Trade union Sek reiterated its commitment to defending workers’ rights and advocating for the effective implementation of collective agreements at its nationwide conference in Nicosia on Tuesday.

The union highlighted its priorities, which included wage increases, preservation of the 38-hour work week, and improvements to pension and welfare funds.

Speaking after the conference, Sek General Secretary Andreas Matsas said Cyprus’ economic growth of 3.7 per cent this year provides an opportunity to enhance wages and benefits for workers, as stipulated in collective agreements.

“We believe the economy’s performance is not reflected in current wage levels. Wage increases aligned with the performance of sectors and businesses are vital to improving working conditions and maintaining economic growth,” Matsas said.

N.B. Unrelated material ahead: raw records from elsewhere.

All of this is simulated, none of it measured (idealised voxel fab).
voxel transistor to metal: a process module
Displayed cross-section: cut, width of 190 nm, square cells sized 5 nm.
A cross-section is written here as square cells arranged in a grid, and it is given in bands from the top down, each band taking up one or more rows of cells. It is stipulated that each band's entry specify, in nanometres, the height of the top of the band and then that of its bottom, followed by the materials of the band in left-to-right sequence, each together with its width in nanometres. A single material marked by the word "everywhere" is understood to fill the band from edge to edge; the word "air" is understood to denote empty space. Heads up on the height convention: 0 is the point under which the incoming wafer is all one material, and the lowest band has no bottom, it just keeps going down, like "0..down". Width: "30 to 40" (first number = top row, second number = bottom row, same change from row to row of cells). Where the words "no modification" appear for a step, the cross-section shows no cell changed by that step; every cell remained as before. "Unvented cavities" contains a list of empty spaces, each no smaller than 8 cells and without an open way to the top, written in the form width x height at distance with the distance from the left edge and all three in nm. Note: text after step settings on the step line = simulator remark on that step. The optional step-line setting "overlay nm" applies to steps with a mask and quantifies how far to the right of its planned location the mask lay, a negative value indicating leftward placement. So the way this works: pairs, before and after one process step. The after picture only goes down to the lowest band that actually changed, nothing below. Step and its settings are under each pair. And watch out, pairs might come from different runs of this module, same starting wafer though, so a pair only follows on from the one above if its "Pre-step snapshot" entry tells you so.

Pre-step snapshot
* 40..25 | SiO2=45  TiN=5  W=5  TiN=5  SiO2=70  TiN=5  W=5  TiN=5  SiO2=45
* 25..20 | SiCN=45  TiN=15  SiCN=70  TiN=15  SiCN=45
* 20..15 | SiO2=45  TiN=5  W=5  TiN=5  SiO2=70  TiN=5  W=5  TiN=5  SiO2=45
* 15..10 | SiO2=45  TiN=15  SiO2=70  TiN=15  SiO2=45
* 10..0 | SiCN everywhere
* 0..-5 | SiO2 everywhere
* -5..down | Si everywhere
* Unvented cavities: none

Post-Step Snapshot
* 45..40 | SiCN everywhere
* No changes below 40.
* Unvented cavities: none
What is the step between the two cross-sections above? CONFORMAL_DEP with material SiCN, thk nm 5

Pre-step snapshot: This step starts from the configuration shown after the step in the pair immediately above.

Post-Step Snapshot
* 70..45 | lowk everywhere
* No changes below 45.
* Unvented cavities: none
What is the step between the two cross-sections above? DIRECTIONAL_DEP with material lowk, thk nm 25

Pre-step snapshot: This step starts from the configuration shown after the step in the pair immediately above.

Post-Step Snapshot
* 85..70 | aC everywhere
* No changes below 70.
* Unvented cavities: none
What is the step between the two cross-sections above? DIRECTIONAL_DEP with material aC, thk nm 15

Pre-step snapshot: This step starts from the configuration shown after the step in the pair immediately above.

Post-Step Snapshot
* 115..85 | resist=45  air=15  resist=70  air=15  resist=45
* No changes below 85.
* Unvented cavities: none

He then stressed the importance of retaining the 38-hour work week as a standard and ensuring that overtime work is fairly compensated while safeguarding health, safety and work-life balance, in addition to calling for the strengthening of pension funds and welfare schemes to address gaps in state social policy.

On collective agreements, Matsas expressed concern about reported violations, particularly by Hellenic Bank.

He said the bank had pressured Sek and trade union Peo members to either leave their unions or accept the non-uniform application of collective agreement provisions.

“Such practices are unacceptable,” Matsas said. “We have already approached the labour minister to intervene and restore order. We will monitor developments and take further action if necessary.”

He also cited a similar case in the hotel sector, where an employer unsuccessfully attempted to restrict the collective agreement’s application to unionised employees.

“We have always stood in solidarity with workers and defended their dignity against actions undermining both labour and business,” he added.

Matsas further urged the government to address issues like high living costs and to expand collective agreements across the labour market.

He stressed the need for restoring full application of the Cost of Living Allowance (CoLA) by next summer and for increasing the national minimum wage to reflect the rising median wage.

“The minimum wage must be tied to hourly work and linked to CoLA to protect workers from inflation,” Matsas said.

Other key issues raised during the conference included reforming the pension system to ensure no retiree receives a pension below the poverty line and addressing irregularities in the employment of third-country nationals, which Sek claims disrupt labour market equilibrium and create unfair competition.

Matsas also called for the timely adoption of the EU directive on collective agreements into national law, with Sek “already collaborating with European trade unions to design a strategy for its implementation”.

Matsas concluded by stressing that better regulation of labour relations and broader application of collective agreements would benefit both workers and businesses, creating a level playing field for employers who invest in their workforce.

“This is not a threat but a challenge we must collectively address,” he said.